The US Spent a Year Blocking Solar. Solar Is About to Surpass Coal Anyway.
Solar will pass coal in US installed capacity by year's end. Now the same people who blocked it want credit.
Solar power is on track to pass coal in total installed US capacity before December. The administration that tried to stop it is now trying to take credit.
Here's the timeline that makes this story absurd.
The block
In July 2025, Interior Secretary Doug Burgum issued a rule requiring his personal signature on every solar and wind permit touching federal land. Not a department review. Not a committee. One man's signature on every project.
The result: 20 commercial-scale solar projects frozen in permitting limbo. The 118,000-acre Esmeralda Energy Center in Nevada — seven individual solar projects bundled together — effectively canceled. Developers stalled. Construction halted.
That same budget year, Republicans used their reconciliation bill to accelerate the phase-out of solar tax credits for both developers and homeowners. Burgum directed his agency to weigh fossil fuel and nuclear alternatives during permitting if they generated more energy per acre. The message was clear: solar isn't welcome here.
The numbers that didn't listen
While Washington blocked permits, the market kept building.
The Energy Information Administration's February 2026 report tells a story the administration didn't write. In 2025, utility-scale solar capacity grew by 27,738 MW. Small-scale rooftop solar added another 6,277 MW. Together, that's 34,000 MW of solar in a single year — during a presidency hostile to it.
Wind added 6,174 MW. Battery storage surged 58.4%, adding 15,775 MW.

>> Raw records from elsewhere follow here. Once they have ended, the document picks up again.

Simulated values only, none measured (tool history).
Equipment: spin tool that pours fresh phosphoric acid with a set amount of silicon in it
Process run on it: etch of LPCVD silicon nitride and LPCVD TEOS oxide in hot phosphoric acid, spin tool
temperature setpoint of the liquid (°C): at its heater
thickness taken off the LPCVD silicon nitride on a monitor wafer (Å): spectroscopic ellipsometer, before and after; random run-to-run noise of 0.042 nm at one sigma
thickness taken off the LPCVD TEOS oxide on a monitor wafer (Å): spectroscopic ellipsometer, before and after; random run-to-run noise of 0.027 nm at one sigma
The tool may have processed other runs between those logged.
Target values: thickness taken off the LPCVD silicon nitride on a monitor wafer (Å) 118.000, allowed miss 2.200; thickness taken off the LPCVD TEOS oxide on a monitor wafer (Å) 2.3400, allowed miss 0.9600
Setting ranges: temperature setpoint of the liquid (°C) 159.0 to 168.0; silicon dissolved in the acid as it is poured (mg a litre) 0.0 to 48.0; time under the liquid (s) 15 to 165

Total renewable capacity growth in Trump's first year back: 55,809 MW. Fossil fuels and nuclear combined: 773 MW.
That's a 72-to-1 ratio.
For 2026, the EIA projects even faster growth. Solar alone will add 44,470 MW of utility-scale capacity. Battery storage: 24,269 MW. Wind: nearly 11,900 MW. Total clean energy additions: about 86,000 MW — the largest single-year capacity addition in over two decades, nearly doubling 2025's 53 GW.
By December, solar's total installed capacity will exceed coal's 163,426 MW. First time ever.
Meanwhile, coal lost 4,397 MW of capacity in 2025. Oil lost another 559 MW. No new nuclear came online.
The pivot nobody expected
On February 4, Katie Miller posted on X: "Solar energy is the energy of the future... We must rapidly expand solar to compete with China."
Miller isn't a random commentator. She's a veteran Trump aide, married to White House Deputy Chief of Staff Stephen Miller. She worked for Elon Musk's DOGE. She's deep MAGA.
She spent all of February posting pro-solar content. She shared EIA graphs showing solar's dominance. She amplified polls. So did Kellyanne Conway — Trump's first campaign manager.
Then Politico obtained a confidential strategy memo. Miller and Conway's advocacy was "aligned with a campaign by members of the nation's largest renewable energy lobby group to MAGA-fy solar power."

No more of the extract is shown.